You have some good tips… But what I’m about to reveal to you will change your life indefinitely.
While on the job in a remote location just outside of Rio Linda, California - I happened to come across a psychotherapy that revamped my entire being. I was traveling with my lawyer, Swifty Barrowitz. Swifty is a frugal man. He’s cheap.
Why, Swifty’s so cheap - he makes a sandwich with just one slice of bread. Swifty’s so cheap he reads fortune cookies to his kids before bed. Swifty’s so cheap he once got evicted from his bicycle.
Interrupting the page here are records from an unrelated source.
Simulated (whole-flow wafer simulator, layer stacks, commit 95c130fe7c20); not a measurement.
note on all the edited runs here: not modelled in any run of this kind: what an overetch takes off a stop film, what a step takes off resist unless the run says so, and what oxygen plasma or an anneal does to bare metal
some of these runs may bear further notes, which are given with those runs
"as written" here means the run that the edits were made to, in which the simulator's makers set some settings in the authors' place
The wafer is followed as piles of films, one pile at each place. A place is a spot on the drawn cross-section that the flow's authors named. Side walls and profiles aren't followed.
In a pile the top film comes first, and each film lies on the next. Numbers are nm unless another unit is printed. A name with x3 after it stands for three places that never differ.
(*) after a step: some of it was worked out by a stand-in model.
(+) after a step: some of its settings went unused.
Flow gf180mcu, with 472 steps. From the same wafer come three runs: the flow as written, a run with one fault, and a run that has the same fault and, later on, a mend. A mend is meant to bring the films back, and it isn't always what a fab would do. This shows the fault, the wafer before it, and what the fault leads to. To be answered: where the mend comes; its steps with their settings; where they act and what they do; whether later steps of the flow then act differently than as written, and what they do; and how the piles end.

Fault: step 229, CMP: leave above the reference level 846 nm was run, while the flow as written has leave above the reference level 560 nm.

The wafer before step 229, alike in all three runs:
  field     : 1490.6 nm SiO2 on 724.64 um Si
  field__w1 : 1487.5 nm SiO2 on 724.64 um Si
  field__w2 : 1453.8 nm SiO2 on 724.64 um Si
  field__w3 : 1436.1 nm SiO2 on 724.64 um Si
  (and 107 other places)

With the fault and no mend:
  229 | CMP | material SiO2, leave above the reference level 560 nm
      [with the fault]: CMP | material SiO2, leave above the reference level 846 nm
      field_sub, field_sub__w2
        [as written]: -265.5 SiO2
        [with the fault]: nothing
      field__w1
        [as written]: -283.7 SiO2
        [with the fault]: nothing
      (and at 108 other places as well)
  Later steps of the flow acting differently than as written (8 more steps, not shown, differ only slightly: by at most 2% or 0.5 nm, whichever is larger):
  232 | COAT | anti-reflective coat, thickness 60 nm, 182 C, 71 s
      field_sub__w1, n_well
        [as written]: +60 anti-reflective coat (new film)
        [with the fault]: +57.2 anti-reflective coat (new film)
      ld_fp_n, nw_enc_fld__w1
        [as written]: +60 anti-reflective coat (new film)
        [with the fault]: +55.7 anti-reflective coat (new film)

So as you can see, it didn’t come as a surprise when we were suddenly out of gas on the broken pavement side of Elverta road. Gruesome properties lined the street each displaying cracked frame ways and bars lining the windows. Beaten vehicles sat atop dead grass in the front yards. Doors were cracked and chipped and the shifty eye’d onlookers gawked as we made our way from the car to the road.
We hadn’t made ten paces before a frantic man ran calling toward us. He was panting and made a vulgar gurgle noise between breaths. His eyes rippled and the red lines inside them sparkled with a fierce electricity. He was unbalanced as he briskly moved. Fumbling like a toddler and reaching for some invisible beam. Grease covered hair poked from his brown, lint covered beanie… plopping in front of his pale, pasty face and snagging inside his unshaven stubble.
“You guys is lost!” He correctly articulated.
“We’re not lost brute,” I shouted, “We just don’t know where we are.”
“Where you are…” he started through purling gurgles, “is exactly where you should be.”
“I have no time for disgustingly dressed sages. I’m late for sound check. Garbage cologne’d savant day isn’t for three more days!”
Harsh, yes…but you have to be on guard with the brutes. They’re a mean sort that deal in carnival barking and trickery. There’s always an apple with the brutes…and it’s always filled with poison.
“Oh…I see,” he began, "You have a long go. Well, you gonna tire down. So take this."
He reached into his coat. It was one of those long coats you wear in July because you’re insane and the cat told you it was fashionable. I barely flinched as he pulled a folded note from the depth of his inner pocket and handed it to me. I opened it and found in shockingly legible letters:
Simon’s Transactional Stress Maximization Techniques- A tolerance building exercise that minimizes reactions to daily mental and physical strains by engaging in maddening behaviors:
Find and argue with a spouse about the air conditioner setting.
Start all daily conversations at work by saying: “I know you think you’re right but…”
Ask to babysit your friend’s children and take them to a grocery store.
Ask a mail carrier “isn’t email a more effective system?”
Create an online ad for “Little person bowling.” When you get hired, arrive and explain that you “identify” as a little person.
Sit with people that smack their mouths while eating corn. As they eat, ask them to define the perfect song.
Purchase 20 channel changers identical to your working channel changer. Ask the neighbors to hide them while you work.
After one week of living with these helpful tips - you will be completely desensitized to stress of all sorts. As an added bonus, you will also be prepared for marriage.
I was confused. I needed clarification from this wild looking savage…but as I put the paper away, he was nowhere in sight.
“Swifty…” I exclaimed, “Where’s the ruffian?”
"The who? " Swifty shot back, drenched in his own perspiration.
“The brute…where is the brute?” I yelled.
“What are you talking about kid? You’re worn out champ. You have to play tonight. Get it together.”
I never spoke of the man again…but I did put his (or someone’s) stress techniques to good use. I can successfully say that I’m married, have kids, I’m totally numb to all things and a walking zombie of whatever-ness.